Condition-Based Monitoring of Switchgear
An IoT-enabled miniature switchgear prototype that watches temperature, humidity, vibration and acoustic signatures 24/7 to predict and prevent panel fires.

Abstract
Switchgear panels are critical components in electrical distribution systems, yet they are prone to catastrophic fires due to overheating, insulation degradation, partial discharges, and condensation from high humidity. Traditional preventive maintenance is periodic and often ineffective at detecting incipient faults, resulting in unplanned downtime and safety risks. This project presents a low-cost, IoT-enabled condition-based monitoring prototype designed to predict and prevent fires in low-voltage switchgear cubicles.

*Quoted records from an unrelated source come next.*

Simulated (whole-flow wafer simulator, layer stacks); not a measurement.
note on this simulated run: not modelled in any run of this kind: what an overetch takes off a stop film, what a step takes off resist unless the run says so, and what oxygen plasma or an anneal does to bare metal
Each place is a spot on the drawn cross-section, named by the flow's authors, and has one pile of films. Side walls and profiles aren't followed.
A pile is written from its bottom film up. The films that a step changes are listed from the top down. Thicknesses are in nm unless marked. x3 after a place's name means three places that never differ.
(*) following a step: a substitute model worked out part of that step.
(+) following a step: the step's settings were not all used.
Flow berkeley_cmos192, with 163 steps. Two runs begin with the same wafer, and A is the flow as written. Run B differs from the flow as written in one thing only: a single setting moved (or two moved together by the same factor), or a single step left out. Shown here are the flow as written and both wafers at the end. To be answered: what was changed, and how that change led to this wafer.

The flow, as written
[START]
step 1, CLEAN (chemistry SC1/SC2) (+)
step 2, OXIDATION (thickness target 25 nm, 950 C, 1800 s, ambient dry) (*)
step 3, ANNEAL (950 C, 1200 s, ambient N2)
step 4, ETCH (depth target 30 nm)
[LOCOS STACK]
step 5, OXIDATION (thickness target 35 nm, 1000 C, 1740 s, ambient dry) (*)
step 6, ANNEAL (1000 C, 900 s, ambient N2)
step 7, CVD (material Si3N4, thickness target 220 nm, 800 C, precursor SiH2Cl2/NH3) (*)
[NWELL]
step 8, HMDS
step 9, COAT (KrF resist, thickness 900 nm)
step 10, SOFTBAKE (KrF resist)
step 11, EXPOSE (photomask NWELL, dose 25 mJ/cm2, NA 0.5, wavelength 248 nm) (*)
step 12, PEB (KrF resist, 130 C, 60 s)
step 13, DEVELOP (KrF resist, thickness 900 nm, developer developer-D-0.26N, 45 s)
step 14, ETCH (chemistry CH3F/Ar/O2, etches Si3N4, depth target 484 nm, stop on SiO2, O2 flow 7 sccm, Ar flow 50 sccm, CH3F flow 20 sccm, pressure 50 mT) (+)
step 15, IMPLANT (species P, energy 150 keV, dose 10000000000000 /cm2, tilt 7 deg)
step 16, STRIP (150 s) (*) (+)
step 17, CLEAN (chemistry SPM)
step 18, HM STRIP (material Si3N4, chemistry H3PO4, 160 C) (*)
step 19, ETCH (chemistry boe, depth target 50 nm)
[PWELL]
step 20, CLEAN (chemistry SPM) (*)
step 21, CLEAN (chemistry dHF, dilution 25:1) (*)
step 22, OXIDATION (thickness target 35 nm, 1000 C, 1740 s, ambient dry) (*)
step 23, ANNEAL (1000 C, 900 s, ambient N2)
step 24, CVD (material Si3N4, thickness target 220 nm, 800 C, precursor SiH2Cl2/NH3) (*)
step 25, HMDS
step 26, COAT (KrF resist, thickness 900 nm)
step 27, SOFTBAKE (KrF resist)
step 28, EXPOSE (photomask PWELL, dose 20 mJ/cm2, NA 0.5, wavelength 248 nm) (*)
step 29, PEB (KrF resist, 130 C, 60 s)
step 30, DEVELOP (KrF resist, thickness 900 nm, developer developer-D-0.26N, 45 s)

The prototype is constructed as a compact miniature low-voltage switchgear model within a safe enclosure, featuring copper busbars, a DIN-rail-mounted main breaker and feeder MCBs, and high-power resistors to simulate hotspots. An ESP32 microcontroller continuously acquires data from strategically placed sensors — DS18B20 probes at busbars and breaker terminals for temperature, a DHT22 for enclosure humidity, an HC-SR04 ultrasonic sensor for partial-discharge acoustic simulation, and an MPU6050 for vibration. Threshold logic drives escalating alerts: yellow LEDs and a soft buzzer for warnings, and red LEDs, a loud siren, and an automatic relay trip (with fan-based suppression simulation) for critical conditions. All data and alarm states stream over Wi-Fi to an IoT dashboard for remote monitoring, trend viewing, and instant push notifications.
Unlike reactive fire-suppression systems that act only after ignition, arc-resistant designs limited to premium new installations, or labour-intensive time-based inspections, this approach delivers autonomous 24/7 proactive monitoring of key fire precursors, retrofits without downtime, and shifts maintenance to condition-triggered action. The MQTT-based architecture extends naturally to multi-cubicle substation monitoring and adapts to transformers, motors, or cables with minor sensor changes.